Change all date columns to datetime objects.

In [6]:
us['trending_date'] = pd.to_datetime(us['trending_date'], format='%y.%d.%m')
us['publish_time'] = pd.to_datetime(us['publish_time'])
In [7]:
us['publish_date'] = pd.to_datetime(us['publish_time']).dt.date
us['publish_time'] = pd.to_datetime(us['publish_time']).dt.time
In [8]:
us['publish_date'] = pd.to_datetime(us['publish_date'])
In [9]:
ca['trending_date'] = pd.to_datetime(ca['trending_date'], format='%y.%d.%m')
ca['publish_time'] = pd.to_datetime(ca['publish_time'])
In [10]:
ca['publish_date'] = pd.to_datetime(ca['publish_time']).dt.date
ca['publish_time'] = pd.to_datetime(ca['publish_time']).dt.time
ca['publish_date'] = pd.to_datetime(ca['publish_date'])
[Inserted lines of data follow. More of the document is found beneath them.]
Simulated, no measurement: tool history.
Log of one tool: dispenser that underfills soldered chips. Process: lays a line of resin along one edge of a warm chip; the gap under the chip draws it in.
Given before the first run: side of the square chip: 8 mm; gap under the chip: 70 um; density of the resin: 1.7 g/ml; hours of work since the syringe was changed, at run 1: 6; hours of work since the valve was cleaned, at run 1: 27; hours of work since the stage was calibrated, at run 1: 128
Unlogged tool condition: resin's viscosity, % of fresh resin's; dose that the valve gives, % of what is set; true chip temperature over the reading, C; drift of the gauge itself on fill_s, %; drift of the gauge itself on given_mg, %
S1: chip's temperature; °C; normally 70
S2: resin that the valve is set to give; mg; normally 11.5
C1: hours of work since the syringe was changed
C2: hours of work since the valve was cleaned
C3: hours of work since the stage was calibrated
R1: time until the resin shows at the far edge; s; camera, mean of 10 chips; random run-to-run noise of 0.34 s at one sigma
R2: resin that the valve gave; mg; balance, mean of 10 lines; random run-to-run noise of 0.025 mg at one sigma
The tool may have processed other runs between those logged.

We will change category id numbers to categories.

In [13]:
categories = {2: 'Autos & Vehicles', 1: 'Film & Animation', 10: 'Music', 15: 'Pets & Animals', 
              17: 'Sports', 18: 'Short Movies', 19: 'Travel & Events', 20: 'Gaming', 21: 'Videoblogging',
              22: 'People & Blogs', 23: 'Comedy', 24: 'Entertainment', 25: 'News & Politics', 26: 'Howto & Style',
              27: 'Education', 28: 'Science & Technology', 29: 'Nonprofits & Activism', 30: 'Movies', 
              31: 'Anime/Animation', 32: 'Action/Adventure', 33: 'Classics', 34: 'Comedy', 35: 'Documentary', 
              36: 'Drama', 37: 'Family', 38: 'Foreign', 39: 'Horror', 40: 'Sci-Fi/Fantasy', 41: 'Thriller',
              42: 'Shorts', 43: 'Shows', 44: 'Trailers'}
In [14]:
us['category_id'] = us['category_id'].map(categories)
ca['category_id'] = ca['category_id'].map(categories)

2. Data Analysis and Visualization

In [15]:
most_trending_cat_us = us['category_id'].value_counts().to_frame()\
                    .reset_index().rename(columns={'index':'Category', 'category_id':'Counts'})[:10]
most_trending_cat_ca = ca['category_id'].value_counts().to_frame()\
                    .reset_index().rename(columns={'index':'Category', 'category_id':'Counts'})[:10]
In [16]:
fig = go.Figure()
fig.add_trace(go.Bar(x=most_trending_cat_us['Category'], y=most_trending_cat_us['Counts'],
                     name='United States', marker_color='lightskyblue'))
fig.add_trace(go.Bar(x=most_trending_cat_ca['Category'], y=most_trending_cat_ca['Counts'],
                     name='Canada', marker_color='crimson'))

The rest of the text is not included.